Final project for data structures
Vail Dorchester
Project Summary:
For this project, I think I'm going to essentially prompt the user for how many points they want to create, create n random points with x, y values, and link them in a master linked list. From this list, I think I will create a graph with path weights equal to the distance between the points. Then, I'll implement multiple different shortest path algorithms and reorder the linked list several times in order of the shortest path found using each method. I might implement some additional criteria just to make it more interesting, because it's quite possible that all of the shortest paths will be the exact same since they are, after all, the same shortest path. From there I'll just print the output. I might implement a menu where I can create a new set of points or choose different operations to perform on the points from the menu.
Update: creating a randomized graph turned out to be rather difficult, so instead I used a pre-made graph. This also made it easier to test if the shortest path algorithms were working. The two algorithms that are implemented are Dijkstra's, and Floyd's Algorithm.
How to run: currently, you can print the nodes, print the edges, or run dijkstra's or floyd's algorithm. there is a menu and it is pretty self explanatory. There is even an about option if you need help.
Dependencies/System requirements: as of now, there are no external dependencies or system requirements besides your machine having the c++11 compilers.

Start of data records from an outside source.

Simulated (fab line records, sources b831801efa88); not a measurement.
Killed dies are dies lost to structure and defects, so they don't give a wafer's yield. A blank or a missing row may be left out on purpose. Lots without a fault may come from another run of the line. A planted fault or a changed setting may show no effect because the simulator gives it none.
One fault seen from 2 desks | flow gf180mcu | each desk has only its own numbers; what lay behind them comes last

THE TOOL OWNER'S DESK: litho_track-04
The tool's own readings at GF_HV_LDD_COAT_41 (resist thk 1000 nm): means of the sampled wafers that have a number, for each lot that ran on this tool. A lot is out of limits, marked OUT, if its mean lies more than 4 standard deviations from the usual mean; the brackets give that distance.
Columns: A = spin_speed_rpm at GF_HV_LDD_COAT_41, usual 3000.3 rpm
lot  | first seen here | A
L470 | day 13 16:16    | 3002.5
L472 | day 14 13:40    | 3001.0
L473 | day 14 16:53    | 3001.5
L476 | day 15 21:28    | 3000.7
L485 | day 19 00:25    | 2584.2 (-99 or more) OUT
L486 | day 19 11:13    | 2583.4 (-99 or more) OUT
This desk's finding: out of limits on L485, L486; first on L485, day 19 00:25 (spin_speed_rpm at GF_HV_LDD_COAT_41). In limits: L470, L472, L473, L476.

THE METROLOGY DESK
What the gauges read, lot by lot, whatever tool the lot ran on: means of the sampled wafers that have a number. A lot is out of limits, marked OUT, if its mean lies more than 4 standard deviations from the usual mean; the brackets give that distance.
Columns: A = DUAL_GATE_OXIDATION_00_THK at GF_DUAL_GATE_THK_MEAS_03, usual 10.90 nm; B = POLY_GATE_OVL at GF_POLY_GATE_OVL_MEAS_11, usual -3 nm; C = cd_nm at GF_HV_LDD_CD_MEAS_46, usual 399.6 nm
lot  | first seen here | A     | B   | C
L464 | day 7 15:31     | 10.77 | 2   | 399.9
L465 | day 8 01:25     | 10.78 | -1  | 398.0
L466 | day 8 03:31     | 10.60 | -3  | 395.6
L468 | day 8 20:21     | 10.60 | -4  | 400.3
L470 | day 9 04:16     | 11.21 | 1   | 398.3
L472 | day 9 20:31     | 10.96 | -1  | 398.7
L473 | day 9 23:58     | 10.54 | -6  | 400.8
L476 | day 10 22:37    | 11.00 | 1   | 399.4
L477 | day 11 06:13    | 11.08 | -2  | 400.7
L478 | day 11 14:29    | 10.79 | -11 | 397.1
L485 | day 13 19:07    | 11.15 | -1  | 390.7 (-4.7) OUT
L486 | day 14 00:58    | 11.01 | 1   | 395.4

Bugs: -In the menu, if you type a character or string, it will loop endlessly. -The full functionality of storing each solution in a linked list has not been ironed out, and is also open to future improvements. -The adjacencyMatrixFunction method is currently empty, but I plan to design and implement my own algorithm as a challenge for myself. -If you clear the graph, there is currently no way to get that graph back besides restarting the program. -So it works best if you choose a reasonable number of vertices, ie, 10-30. if you add too many it doesnt seem to work and if you add too few it doesn't seem to work. -also, given enough points, it is bound to generate one that is roughly at the midpoint of the start and finish. because of this, the shortest path has almost always been a list of just 3 points going from start, to midpoint, to finish. Geometrically this makes sense, but it is boring.